Discriminant Analysis

In one sentence, Linear Discriminant Analysis use the information from features to create a new axis and projects the data to this new axis to minimize the variance and maximize the distance between the mean of two classes. Before breaking up the algorithm, I want to talk little about the math behind it.

The first one is scatter matrix which is used to understand the relation between two variables. This is also used in lots of dimensionality reduction senarios. If there are k variables, scatter matrix will have k*k matrix. scatter math problem Detail

Steps:

Compute the within class and between class scatter matrix
Compute the eigenvectors and corresponding eigenvalues for the scatter matrices
Sort the eigenvalues and select the top k
Create a new matrix containing eigenvectors that map to the k eigenvalues

Obtain new features by taking the dot product of the data and the matrix from Here, I put the significant steps:

#since we clear the s every single time,it is within class scatter matrix
within_class_scatter_matrix = np.zeros((13,13))
for c, rows in df.groupby('class'):
 rows = rows.drop(['class'], axis=1)
 s = np.zeros((13,13))
 #start from the first row
 for index, row in rows.iterrows():
    
        x, mc = row.values.reshape(13,1), class_feature_means[c].values.reshape(13,1)
             
        s += (x - mc).dot((x - mc).T)#this matrix is 13*13
           
         
        within_class_scatter_matrix += s

feature_means = df.mean()
between_class_scatter_matrix = np.zeros((13,13))
for c in class_feature_means:
 n = len(df.loc[df['class'] == c].index)
 mc, m = class_feature_means[c].values.reshape(13,1), feature_means.values.reshape(13,1)
 between_class_scatter_matrix += n * (mc - m).dot((mc - m).T)
eigen_values, eigen_vectors = np.linalg.eig(np.linalg.inv(within_class_scatter_matrix).dot(between_class_scatter_matrix))

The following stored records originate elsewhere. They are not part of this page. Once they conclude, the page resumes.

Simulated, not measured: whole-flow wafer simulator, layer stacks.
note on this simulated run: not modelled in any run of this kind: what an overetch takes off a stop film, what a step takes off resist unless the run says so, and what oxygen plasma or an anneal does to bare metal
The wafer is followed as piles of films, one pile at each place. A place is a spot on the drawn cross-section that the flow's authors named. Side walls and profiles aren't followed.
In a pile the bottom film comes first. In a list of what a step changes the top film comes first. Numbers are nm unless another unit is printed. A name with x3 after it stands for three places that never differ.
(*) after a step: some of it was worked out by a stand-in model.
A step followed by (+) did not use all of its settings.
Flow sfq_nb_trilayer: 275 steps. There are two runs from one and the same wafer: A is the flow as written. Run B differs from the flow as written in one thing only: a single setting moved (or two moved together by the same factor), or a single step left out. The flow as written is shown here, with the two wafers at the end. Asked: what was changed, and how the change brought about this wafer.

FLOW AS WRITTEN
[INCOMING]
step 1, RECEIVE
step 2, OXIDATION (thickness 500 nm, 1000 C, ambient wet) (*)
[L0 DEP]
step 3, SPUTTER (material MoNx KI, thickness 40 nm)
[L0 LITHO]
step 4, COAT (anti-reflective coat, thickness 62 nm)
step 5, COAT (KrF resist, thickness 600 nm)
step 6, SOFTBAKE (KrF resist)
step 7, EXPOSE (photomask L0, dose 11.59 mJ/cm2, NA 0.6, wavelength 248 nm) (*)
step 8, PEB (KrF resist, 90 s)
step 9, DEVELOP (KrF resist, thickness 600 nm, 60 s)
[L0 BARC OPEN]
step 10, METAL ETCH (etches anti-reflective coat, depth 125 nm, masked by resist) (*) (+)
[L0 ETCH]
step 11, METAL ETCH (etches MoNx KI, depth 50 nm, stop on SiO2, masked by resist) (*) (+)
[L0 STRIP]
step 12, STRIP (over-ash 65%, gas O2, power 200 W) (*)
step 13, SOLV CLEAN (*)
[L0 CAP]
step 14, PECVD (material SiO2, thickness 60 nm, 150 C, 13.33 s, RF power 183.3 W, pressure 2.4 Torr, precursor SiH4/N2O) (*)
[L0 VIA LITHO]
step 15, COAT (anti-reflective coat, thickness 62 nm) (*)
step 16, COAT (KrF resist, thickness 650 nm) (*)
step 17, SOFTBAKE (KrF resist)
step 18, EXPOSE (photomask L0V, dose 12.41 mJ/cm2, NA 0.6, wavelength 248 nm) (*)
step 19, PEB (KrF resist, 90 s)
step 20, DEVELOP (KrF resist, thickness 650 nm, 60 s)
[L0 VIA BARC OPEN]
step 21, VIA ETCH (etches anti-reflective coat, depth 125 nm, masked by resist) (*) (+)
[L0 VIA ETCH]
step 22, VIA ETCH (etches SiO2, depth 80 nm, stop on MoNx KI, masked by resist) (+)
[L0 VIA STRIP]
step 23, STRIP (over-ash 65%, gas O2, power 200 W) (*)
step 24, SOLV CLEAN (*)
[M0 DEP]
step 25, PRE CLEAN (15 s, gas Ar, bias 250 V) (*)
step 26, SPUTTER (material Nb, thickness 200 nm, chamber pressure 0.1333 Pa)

eigen_values, eigen_vectors = np.linalg.eig(np.linalg.inv(within_class_scatter_matrix).dot(between_class_scatter_matrix))
pairs = [(np.abs(eigen_values[i]), eigen_vectors[:,i]) for i in range(len(eigen_values))]
eigen_value_sums = sum(eigen_values)
print('Explained Variance')
for i, pair in enumerate(pairs):
 print('Eigenvector {}: {}'.format(i, (pair[0]/eigen_value_sums).real))

The result would maximize the seperation between classes.